When visiting the beautiful South Carolina Grand Strand on your next vacation, golf, or boating trip you will undoubtedly encounter many restaurants heralding their “World Famous Calabash Style Seafood.”
Just drive down Kings Highway/Business 17 in Myrtle Beach along the famed “Restaurant Row” and you are sure to see a stream of restaurants offering Calabash seafood and lots of it. Calabash-style fare attracts seafood lovers from all over the land to taste its unique combination of freshness and flavor. But what exactly is Calabash seafood? Calabash seafood had its beginnings in the sleepy little fishing village of Calabash North Carolina, not South Carolina where Myrtle Beach is situated. It’s located just across the border and just minutes away from downtown North Myrtle Beach, in Brunswick County, and bills itself as the “Seafood Capital of the World.” North Carolina is celebrated for its bountiful fresh seafood that’s harvested daily from coastal waters by the state’s commercial fishing fleet. And Calabash-style cooking consists of freshly caught fish, shrimp, crab, and locally harvested oysters, clams, and mussels prepared lightly breaded and fried and typically served buffet style. The fare is prepared using a batter composed of eggs, minced celery, minced garlic, and Cajun seasoning all mixed with cornmeal instead of flour to give the seafood just a light coating. Then it is fried in hot oil until it becomes golden brown. One of the most popular Calabash offerings that doesn’t come from the sea, however, is the hushpuppies that always accompany the seafood. The tasty side dish is made from the same batter used to coat the seafood then dropped by rounded tablespoonfuls, golf ball size, into the hot oil. Later, they are plucked, sizzling hot, from the deep fryer and served by the basket load along with a generous portion of honey butter for dipping. But don’t fill up on these melt-in-your-mouth appetizers beforehand, because a bounty of Calabash seafood awaits you for your main course. So, when visiting the Grand Strand area, you have got to give Calabash-style seafood a try. You will be glad you did.
Here are five great places in the Myrtle Beach area to find luscious Calabash-style seafood:
• Benjamin’s Calabash: This outfit sails under two banners — Captain Benjamin’s on South Kings Highway in downtown Myrtle Beach and Original Benjamin’s on North Kings Highway’s Restaurant Row.
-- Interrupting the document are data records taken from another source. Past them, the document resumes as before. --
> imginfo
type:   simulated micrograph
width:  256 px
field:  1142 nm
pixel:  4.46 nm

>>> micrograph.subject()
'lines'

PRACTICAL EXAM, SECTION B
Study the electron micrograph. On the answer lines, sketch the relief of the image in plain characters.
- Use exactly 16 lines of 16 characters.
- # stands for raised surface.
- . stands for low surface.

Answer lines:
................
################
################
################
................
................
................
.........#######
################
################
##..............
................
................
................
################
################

• Bennett’s Calabash: Another big name in Calabash cooking, Bennett’s has three restaurants on the Grand Strand.
• Crabby Mike’s: If you find yourself on the south side of Surfside Beach, this Calabash-style buffet is worth checking out.
• Ella’s of Calabash: The approximately 1,800 residents of Calabash claim their town is the only place to get true Calabash fare, and most of them can be found chowing down at this local institution.
• Sea Captain’s House: If you prefer quality over quantity, forgo the buffet and instead opt for dinner at Myrtle Beach’s most famous seafood restaurant. Serving southern-style seafood in an oceanfront setting, the Sea Captain’s House has been featured in national publications for its food and charm.
Here are some historical facts concerning the origins of the town that inspired the name of the delicious fare. Calabash derived its name from a fruit that grows in the area, a gourd that residents once harvested, dried, cleaned, cut out, and waxed to form drinking vessels. And it was not until the 1930s that the town of approximately 700 residents began to become known for its fabulous fried seafood. Subsequently, today it boasts dozens of seafood restaurants enjoyed by thousands of tourists and residents alike.
The town was initially part of a 48,000-acre grant to Landgrave Thomas Smith in 1691, who was a county nobleman in the original Carolina colony. The area was once known as Little River and later, during the late 1800s, Calabash developed into a leading area of commerce and became known as Pea Landing in the late 1800s due to the nearby cultivation of peanuts. The ocean and nearby river were the primary sources of most of the local’s food, while the surrounding fields grew thick with peanuts and indigo that was shipped to Wilmington. Consequently, so many peas were shipped from the dock near present-day Capt. John’s Seafood Restaurant in the area that became known as Pea Landing. Then in 1883, citizens petitioned the government for a post office at Pea Landing and provided the postal service with the name Calabash for the post office site name. At that time the World War II years saw Calabash restaurants opening and serving seafood cooked with a special flavor and this was the birth of Calabash seafood.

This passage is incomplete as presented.